The Leadership Pipeline NYC Schools Actually Needs
Senior Director of AI Innovation and Professional Development at CITE Former New York City Bronx Public High School Principal
The Leadership Pipeline NYC Schools Actually Needs

I became a principal in the Bronx at 33 years old, this was the picture very early on the morning of my first day in January 2017.
There was no onboarding manual. No playbook. No transition team. One day I was an assistant principal in Queens and the next day I was responsible for a building, a staff, and hundreds of students in one of the most complex educational environments in the country.
The people who helped me survive that first year were not consultants who flew in from out of state. They were the principals, APs, and district leaders who had been through it themselves — people who understood superintendent expectations, PPO realities, APPR pressures, and the weight of leading a school community in New York City.
That is the difference between a leadership pipeline that works and one that does not.
New York City has a leadership development challenge that most people in education understand but few talk about openly. The sheer complexity of NYCPS — the largest school system in the country — demands leaders who do not just understand instructional theory. They need to understand the system. The politics. The procurement. The culture of a building. The expectations that shift depending on which superintendent’s lens they are operating under.
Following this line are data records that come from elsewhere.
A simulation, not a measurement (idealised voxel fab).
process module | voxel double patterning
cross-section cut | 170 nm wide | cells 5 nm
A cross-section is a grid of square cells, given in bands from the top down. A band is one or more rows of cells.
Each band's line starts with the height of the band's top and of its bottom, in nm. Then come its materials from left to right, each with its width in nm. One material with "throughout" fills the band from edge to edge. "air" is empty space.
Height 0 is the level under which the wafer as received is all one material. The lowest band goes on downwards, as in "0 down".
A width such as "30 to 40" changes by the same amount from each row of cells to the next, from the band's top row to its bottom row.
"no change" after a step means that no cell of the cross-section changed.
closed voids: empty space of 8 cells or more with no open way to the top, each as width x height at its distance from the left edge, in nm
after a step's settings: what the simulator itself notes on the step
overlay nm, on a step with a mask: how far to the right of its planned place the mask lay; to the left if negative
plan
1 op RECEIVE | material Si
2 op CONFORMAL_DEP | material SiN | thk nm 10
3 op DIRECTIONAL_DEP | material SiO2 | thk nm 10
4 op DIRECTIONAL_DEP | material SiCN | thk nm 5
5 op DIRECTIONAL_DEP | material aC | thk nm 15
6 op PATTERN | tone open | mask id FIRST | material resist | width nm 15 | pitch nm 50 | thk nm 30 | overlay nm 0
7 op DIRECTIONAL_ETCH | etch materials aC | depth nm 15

External recruitment models bring in talented people. But talent without context is not enough. The leaders who sustain in this system, who stay and build and grow — the vast majority of them came up through it.
That is where CITE sits.
CITE has produced over 10,000 alumni across New York City and New York State. Nearly 1 in 4 current NYC principals are CITE graduates. New York City’s two most recent previous Chancellors went through CITE programs.
These are not isolated success stories. This is a pipeline.
On March 26th, the CITE Spring Gala — Night of Impact — will honor 21 students and alumni who represent the full breadth of that pipeline. From a Community Superintendent leading NYCDOE District 21, to a bilingual special education teacher closing gaps in a Westchester classroom. From a Senior Executive Director shaping new school development for NYCPS, to a graduate student in counseling who has not yet finished his program but is already making a difference.
Amanda Mercado. Shawn Rux. Crystal Joye. Rachel McCaulsky. Shirley Wheeler. Alexis Hernandez. Jenessa Kornaker. Teresa Eboras. Josephine Rodriguez. Justine Astacio.
These are not people who were recruited from outside the system. They are the system. They were developed inside of it, supported through CITE’s programs, and now they are leading it.
There is a version of leadership development in education that focuses on theoretical frameworks and research-based models delivered by people who have never had to explain to a parent why their child’s teacher left mid-year.
And there is a version that is built by practitioners, grounded in lived experience, and designed to develop leaders who stay.
CITE represents the latter. And the 21 honorees being recognized on March 26th are proof that it works.
The leadership pipeline NYC schools actually need is not a new idea. It is the one that already exists. It just needs to keep being invested in, supported, and recognized.
That is what the CITE Spring Gala — Night of Impact — is about.